About Teri the Photographer
Teri Bloom began her photography career by snapping family photos with a Brownie camera, and became a total rocker after landing her first Beatles 45s in the early ‘60s.
Being too young to go to Woodstock or be a hippie, she enviously watched the 60s unfold from a suburban BW television. She watched teenagers drive around town in convertibles listening to WABC’s Cousin Brucie blast the Beach Boys and went to sleep listening to WNEW’s nightbird Allison Steele broadcast the coolest that FM radio was playing.
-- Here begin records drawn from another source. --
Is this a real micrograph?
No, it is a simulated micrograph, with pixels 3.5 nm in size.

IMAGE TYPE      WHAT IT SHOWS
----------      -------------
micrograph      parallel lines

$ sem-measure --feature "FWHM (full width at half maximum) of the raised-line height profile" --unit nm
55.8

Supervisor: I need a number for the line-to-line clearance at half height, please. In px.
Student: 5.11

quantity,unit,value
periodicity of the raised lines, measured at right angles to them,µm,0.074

Landing in the East Village in 1980 turned out to be the best place a young music photographer could be. Shooting concerts night after night for over twenty-five years, she worked by day as a commercial photographer in NY City.
Most of Teri’s photographs in this collection have never before been seen and capture an exciting, influential and unique snapshot of music history. While shooting, she loved being caught up in the audience’s excitement — sometimes being pushed around by slam dancers and other times trying to remain steady on the trampolining floor of the Ritz.
She’s profoundly grateful to have studied with Guggenheim recipient Larry Fink, photojournalist Ken Kobre and the dozens of photographers who passed through the Maine Photographic Summer Workshops including Magnum’s Eugene Richards.
Henri Cartier Bresson’s essay “The Decisive Moment”, which analyzes the micro-seconds of peaking action leading up to the photographer's pressing of the shutter, has always guided her eye and instincts.
Clients have included ASCAP, Sony Music, Concord Jazz, NY Rocker, Trouser Press, Time Magazine, Rolling Stone, Spin, Musician Magazine, A&M Records, the NY Times, The Village Voice, Circus and Downbeat Magazine among others. Her work is included in the 2026 Rock n’Roll Hall of Fame’s show “Hey! Ho! Let’s Go: Punk at 50”.
She dedicates this collection of 1980's era music photos to the scores of musicians throughout history whose courage, drive, uniqueness, obsessive creativity and risks have profoundly enriched our lives. And whose work created the inspiration and possibilities that future generations will forever build upon.